At the other end of the spectrum, does my hon. Friend accept that, although the judge may feel comfortable about accepting police reports as evidence, he cannot do so currently? Individual police officers need to travel from jurisdictions abroad to provide the evidence and the judge has no discretion to decide when he is comfortable that the evidence is authentic and delivered properly. My hon. Friend would accept that the provision amounts to a boon in time saving and money saving, but no one wants to open the door to potential injustices. That is what my hon. Friend is frightened of, but in the light of the many conversations with him over the years, I am surprised that he has not been more frightened about other issues in the Bill.
My hon. Friend is right. I am generally in favour of the thrust of the Bill in respect of time saving and efficiency, but how can a judge take a decision about whether a summary is fair if he does not possess the original statement, and if he has the original statement, what is the point of the summary? I cannot get my head around that.
The judge must be satisfied that the evidence that he is using to take a decision is bona fide, authentic and appropriate. If he is not satisfied, he has unhindered discretion not to allow it as evidence. It is a matter for the judge. Should we restrict his discretion and say that hearsay evidence cannot be accepted in any circumstances because it makes us feel dreadfully uncomfortable, or should we allow the judge to hear the evidence in certain circumstances? That is the question that members of the Committee must decide.
As so often in the past, I echo the common sense of the hon. Member for Doncaster, North (Mr. Hughes). If we allow summaries in this new legislation, the danger is they will tend to become the norm. Without the foreign policeman in front of him, the judge cannot analyse whether the summary is fair. If the person's full original statement is available, there is no need for a summary. The hon. Member for Doncaster, North is right; he made an unanswerable point.

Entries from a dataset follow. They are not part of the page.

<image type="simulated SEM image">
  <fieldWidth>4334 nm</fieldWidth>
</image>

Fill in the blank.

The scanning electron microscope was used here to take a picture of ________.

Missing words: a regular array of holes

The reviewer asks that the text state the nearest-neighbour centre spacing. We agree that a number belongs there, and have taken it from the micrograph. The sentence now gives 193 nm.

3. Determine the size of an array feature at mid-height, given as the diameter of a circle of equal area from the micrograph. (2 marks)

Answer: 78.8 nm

A a district judge at Bow street magistrates court is bound to develop a method of operation to deal with part 2 countries in these cases. Is the hon. Gentleman really saying that he does not have confidence that a judge is capable of deciding what should be admitted as evidence, that he cannot be trusted in that respect and that there must be a bar on hearsay evidence and summaries of evidence being considered in prima facie cases? If that is not what the
hon. Gentleman is saying I ask him to intervene and put me right. I can understand that he wants to stay with the current, pure position: that whatever the jurisdiction, no matter how far away it might be, such as the northern territories of Canada, unless someone is prepared to turn up and give evidence in person, that evidence cannot be admitted in a prima facie hearing in London. If that is what the hon. Gentleman wants he can stick to the amendment, but if he wants to give the judge some discretion about what is acceptable, he should agree to the Bill as drafted.
There is some anxiety about the matter, but I hope we will have an open discussion so that people can see where we are coming from and the consequences of the measure. I ask the hon. Gentleman not to press the amendment at this stage. I shall continue to reflect on what has been said in the debate, and I shall be prepared to field questions further down the line. I hope that members of the Committee will reflect on the logistical problems that may arise in some circumstances. The Bill enables us to tackle some of those problems and to have faith in the judge's ability to decide what he can and cannot do without putting the principles of justice at risk.
I share the concerns of the hon. Member for Bolton, North—[Interruption.] I apologise, I should have said Doncaster, North. It is all England to me. I hope that my wife, who has roots in Lancashire, does not get to hear about that exchange.
I share the concerns of the hon. Gentleman, wherever he comes from, about the use of summaries. As I listened to him, I was taken back to my time as a prosecutor. We obtained police précis reports in the first instance in deciding whether to prosecute. Presuming that it had been decided to take proceedings, the next stage was to order full statements if there was to be a trial. Once we had the full statements, we often wondered who had written the précis report and what connection there was between it and the full statements. The hon. Gentleman makes a good point.
I am worried about what the Minister said about discretion. Even in the Bill as drafted—I appreciate that the removal of subsection (3) would be significant—the judge is not given a great deal of discretion. Regardless of whether amendment No. 160 is accepted, amendment No. 161, tabled by the hon. Member for Surrey Heath, would change ''must'' to ''may'', with the rider:
''where the statement is corroborated with independent evidence''.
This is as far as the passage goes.